Little dramas like that happen every day in our back yard in Spring.

Spring, when Life is surging back in profusion and abundance, is not the time to die.

But my friend Alice is dying, perhaps even dead now since I saw her early this afternoon and the hospice nurse told me she was only breathing every thirty seconds or so. St. John's Priest-in-charge, Amy was there with the family. They were in good hands. I just wanted to sit with Alice for a spell and tell her good-bye and how much I appreciated how gracious and generous and hospitable and kind and supportive she'd been to me in the 21 years I was her priest.

Her family called me this morning to tell me the end was near and they wanted me to see her. I am so aware of trying to be an ex-Rector that I called Amy to ask if I could go see Alice. She told me it was fine and she was on her way there as we spoke. (I didn't even tell Amy she shouldn't be driving and talking on a cell phone because I was so glad I'd get to see Alice before she died.)

So I sat with her and told her what I needed to thank her for and told her I'd miss her and kissed her forehead (normally I would have made the sign of the cross there, but I'm not her priest any more, Amy is, so I kissed her as my friend.)

Driving home I marveled at the number of deathbeds I've sat by. The first was my mother a few days after I turned 25. My father and I were with her when she died. But, besides hospice nurses, priests probably sit by more deathbeds than anyone. How many, I wondered, knowing fair well I could never remember them all.

This blog is called "Under the Castor Oil Tree" because most biblical scholars think the tree God causes to grow for Jonah at the end of that book was a Castor Oil tree. Then God sends a worm to kill the tree and Jonah sits under the dead tree pondering the meaning of it all.

Sitting by deathbeds is a good place to ponder the meaning of it all.

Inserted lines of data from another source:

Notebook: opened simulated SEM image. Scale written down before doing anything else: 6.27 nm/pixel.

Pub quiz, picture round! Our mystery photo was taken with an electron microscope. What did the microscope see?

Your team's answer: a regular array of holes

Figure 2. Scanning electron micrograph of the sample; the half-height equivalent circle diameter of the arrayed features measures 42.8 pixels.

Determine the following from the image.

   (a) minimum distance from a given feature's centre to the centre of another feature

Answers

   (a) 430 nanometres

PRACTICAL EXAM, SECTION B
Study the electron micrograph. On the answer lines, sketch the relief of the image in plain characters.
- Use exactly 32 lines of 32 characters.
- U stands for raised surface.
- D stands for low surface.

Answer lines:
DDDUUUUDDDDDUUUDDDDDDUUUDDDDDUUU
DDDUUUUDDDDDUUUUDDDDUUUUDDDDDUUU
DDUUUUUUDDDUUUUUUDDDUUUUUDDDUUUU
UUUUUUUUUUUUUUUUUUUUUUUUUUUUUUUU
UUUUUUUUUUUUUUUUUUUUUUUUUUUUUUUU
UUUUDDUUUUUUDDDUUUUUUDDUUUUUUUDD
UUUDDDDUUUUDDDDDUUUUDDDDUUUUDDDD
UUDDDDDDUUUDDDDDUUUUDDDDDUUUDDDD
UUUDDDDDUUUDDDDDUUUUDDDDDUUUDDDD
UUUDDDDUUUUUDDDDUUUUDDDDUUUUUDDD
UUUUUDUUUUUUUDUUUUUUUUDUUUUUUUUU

I certainly have no answers to all the questions the deathbed Castor Oil Tree raises. No answers at all. In fact, I think the reason I am good to have around at the time of death is that I don't have anything to tell you about that awful and holy mystery. I certainly won't say anything stupid or silly or falsely pious. In fact, I normally say nothing at all. I'm just there as what psychologists call a "non-anxious presence", just part of the decor of whatever room the deathbed is in. I'm sad and pained and not a little angry, but I'm just there like a blank piece of paper for people to write on.

I don't fear Death, but I hate the thought of people dying...especially in Spring when Cowbirds and Cardinals and Robins galore and Swifts and Sparrows are entertaining me in the back yard. And especially Alice--such a dear, wondrous, loving woman--on this oh-so-perfect Spring day.

Lots to ponder there....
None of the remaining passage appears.